Things, which have popped up while using this library, and might be of interest.

How can I get an overview of a digital object's metadata?

You can use the following code, to print all keys from a nested dictionary. The example extracts the station information associated with the data object. This information is a 'subset' from the metadata do.meta['specificInfo']['acquisition']['station'] or, yielding the same information, through the convenience property: do.station.

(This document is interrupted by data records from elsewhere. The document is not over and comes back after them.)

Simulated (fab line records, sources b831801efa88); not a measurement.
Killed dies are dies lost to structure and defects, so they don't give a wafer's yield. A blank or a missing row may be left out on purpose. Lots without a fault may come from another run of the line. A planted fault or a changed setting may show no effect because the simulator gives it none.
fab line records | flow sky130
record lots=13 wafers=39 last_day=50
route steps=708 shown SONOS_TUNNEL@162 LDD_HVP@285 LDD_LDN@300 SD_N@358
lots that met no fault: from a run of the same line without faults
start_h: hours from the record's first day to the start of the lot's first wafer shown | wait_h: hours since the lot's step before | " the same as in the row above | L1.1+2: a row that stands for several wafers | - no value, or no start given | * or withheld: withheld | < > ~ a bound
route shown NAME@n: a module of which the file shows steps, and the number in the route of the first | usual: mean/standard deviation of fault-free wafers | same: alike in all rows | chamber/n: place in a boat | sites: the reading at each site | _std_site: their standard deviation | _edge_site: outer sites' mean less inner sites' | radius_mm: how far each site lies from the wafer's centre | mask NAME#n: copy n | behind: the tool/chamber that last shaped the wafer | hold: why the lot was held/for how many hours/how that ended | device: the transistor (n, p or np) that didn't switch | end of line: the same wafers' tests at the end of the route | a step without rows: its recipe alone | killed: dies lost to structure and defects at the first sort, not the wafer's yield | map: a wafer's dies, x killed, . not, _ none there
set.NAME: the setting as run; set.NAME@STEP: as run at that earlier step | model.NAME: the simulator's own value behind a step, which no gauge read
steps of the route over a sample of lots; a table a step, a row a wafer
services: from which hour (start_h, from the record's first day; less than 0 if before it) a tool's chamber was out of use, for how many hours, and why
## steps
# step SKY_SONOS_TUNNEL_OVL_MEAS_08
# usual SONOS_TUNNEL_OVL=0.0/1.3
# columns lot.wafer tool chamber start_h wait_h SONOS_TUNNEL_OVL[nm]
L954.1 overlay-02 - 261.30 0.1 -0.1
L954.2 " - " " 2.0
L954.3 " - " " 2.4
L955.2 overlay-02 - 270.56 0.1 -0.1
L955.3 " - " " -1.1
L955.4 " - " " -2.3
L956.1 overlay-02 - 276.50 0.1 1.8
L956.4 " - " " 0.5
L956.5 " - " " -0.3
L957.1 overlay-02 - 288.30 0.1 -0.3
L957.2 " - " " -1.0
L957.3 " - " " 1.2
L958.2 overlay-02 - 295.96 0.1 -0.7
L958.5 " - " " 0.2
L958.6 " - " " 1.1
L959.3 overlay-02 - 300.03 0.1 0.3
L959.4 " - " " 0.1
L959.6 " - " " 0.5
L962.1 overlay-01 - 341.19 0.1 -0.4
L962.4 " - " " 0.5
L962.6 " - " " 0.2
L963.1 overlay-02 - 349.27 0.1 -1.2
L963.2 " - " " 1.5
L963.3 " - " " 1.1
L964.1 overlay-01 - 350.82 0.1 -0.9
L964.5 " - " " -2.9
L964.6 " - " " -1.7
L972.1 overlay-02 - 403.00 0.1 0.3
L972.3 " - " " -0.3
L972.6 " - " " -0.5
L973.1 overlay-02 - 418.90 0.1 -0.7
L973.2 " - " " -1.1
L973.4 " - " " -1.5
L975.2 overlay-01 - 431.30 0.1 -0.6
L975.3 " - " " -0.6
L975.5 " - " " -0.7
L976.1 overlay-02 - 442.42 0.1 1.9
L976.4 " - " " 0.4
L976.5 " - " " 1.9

from icoscp.cpb.dobj import Dobj

dobj = Dobj('j7-Lxlln8_ysi4DEV8qine_v')

def get_keys(dictionary):
    result = []
    for key, value in dictionary.items():
        if type(value) is dict:
            new_keys = get_keys(value)
            result.append(key)
            for innerkey in new_keys:
                result.append(f'{key}/{innerkey}')
        else:
            result.append(key)
    return result

metadata = do.station
keys = get_keys(metadata)
print(keys)

output of all keys for the station metadata:

'id', 'location', 'location/alt', 'location/label', 'location/lat', 'location/lon', 'org', 'org/name', 'org/self', 'org/self/comments', 'org/self/label', 'org/self/uri', 'pictures', 'responsibleOrganization', 'responsibleOrganization/name', 'responsibleOrganization/self', 'responsibleOrganization/self/comments', 'responsibleOrganization/self/label', 'responsibleOrganization/self/uri', 'responsibleOrganization/website', 'specificInfo', 'specificInfo/_type', 'specificInfo/countryCode', 'specificInfo/discontinued', 'specificInfo/documentation', 'specificInfo/labelingDate', 'specificInfo/stationClass', 'specificInfo/theme', 'specificInfo/theme/icon', 'specificInfo/theme/markerIcon', 'specificInfo/theme/self', 'specificInfo/theme/self/comments', 'specificInfo/theme/self/label', 'specificInfo/theme/self/uri', 'specificInfo/timeZoneOffset', 'specificInfo/wigosId'

dobj.station returns None. What am I doing wrong?

The attribute of dobj.station is set only AFTER you have called dobj.data. Not very intuitive and will be rectified in a future release.
update (>=version 0.1.15): The full meta data information about a digital object is available immediately.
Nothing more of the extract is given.